Is there an method to convert wifi frame to ethernet frame?


I've searched for some information about frame structure in wifi and ethernet in the Data Link layer and found out that the two frames look quite different. I am wondering if there is some method in the router that converts wifi frame to ethernet frame in a such network where wireless network is connected to wired network, like WLAN. Since I'm really new to this field, I may have some misunderstanding issues. Thank you.


Solution

  • Connecting different or similar networks on the data link layer (L2) is done by a network bridge - you extract relevant data from an ingress frame (esp. source and destination MAC addresses), create a new frame for egress and copy the relevant data into it.

    A bridge also examines each frame's source MAC address to learn where each node is located, so it only copies a frame to the other side when its destination is located there.
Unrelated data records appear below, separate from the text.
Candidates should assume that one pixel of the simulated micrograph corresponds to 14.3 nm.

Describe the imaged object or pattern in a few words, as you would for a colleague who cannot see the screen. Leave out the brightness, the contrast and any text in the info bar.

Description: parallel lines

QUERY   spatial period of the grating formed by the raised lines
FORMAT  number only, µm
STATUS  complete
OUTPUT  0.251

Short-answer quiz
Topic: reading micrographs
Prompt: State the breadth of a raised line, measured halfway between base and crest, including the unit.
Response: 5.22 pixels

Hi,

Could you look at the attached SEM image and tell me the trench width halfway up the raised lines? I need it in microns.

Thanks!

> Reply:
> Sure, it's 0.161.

    However, a router works on the network layer (L3): it forwards by IP destination address between IP networks/subnets. It uses data link layer (L2) encapsulation for reaching the next hop but doesn't convert anything. (It removes the encapsulating frame from a received packet, decides where to forward the packet, and then creates a new frame for that packet.)

    You might be referring to a consumer-grade Wi-Fi router which effectively contains a NAT router, an Ethernet switch, a wireless access point (mostly bridged), DHCP and DNS servers, etc, blurring the distinction between all those functions.